Preheat the oven to 375 degrees F.
Thawed frozen artichoke hearts - Trader Joe's 12 ounce bag
1 peeled garlic clove
1 tablespoon finely diced red onion
1/2 cup Vegenaise or your favorite vegan mayonnaise
1/2 cup plain vegan soy yogurt or sour cream
1 tablespoon vegan "Parmesan"
1 tablespoon white wine or fresh lemon juice
Pinch of sea salt
Pinch of ground pepper
Dump the thawed artichoke hearts and the peeled garlic clove into the bowl of a food processor and pulse on and off to chop rather fine. Scoop the chopped artichokes and garlic into a mixing bowl. Add in the finely diced onion (I don't bother to dice this small amount of onion in the processor). Add the Vegenaise, soy yogurt, vegan "Parm", white wine or lemon juice, sea salt and pepper. Mix together to blend well. Spoon into a smallish baking dish or crock. Set aside.
Make your topping:
1 tablespoon of vegan butter spread (I used Earth Balance)
3 tablespoons of sliced almonds (or gluten-free breadcrumbs)

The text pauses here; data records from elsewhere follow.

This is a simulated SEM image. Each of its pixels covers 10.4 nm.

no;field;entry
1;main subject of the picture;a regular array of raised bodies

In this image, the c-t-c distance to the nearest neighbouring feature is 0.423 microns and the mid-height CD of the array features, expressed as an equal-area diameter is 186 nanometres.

Melt the vegan buttery spread in a small skillet and add the sliced almonds. Stir to coat. Add the buttered almonds to the top of the artichoke dip. Bake in the center of a preheated oven for about 20 minutes, till bubbly around the edges and heated through. Serve with Gluten-Free Crackers or thin toasted slices of these Gluten-Free Baguettes. Makes roughly 2 cups of dip.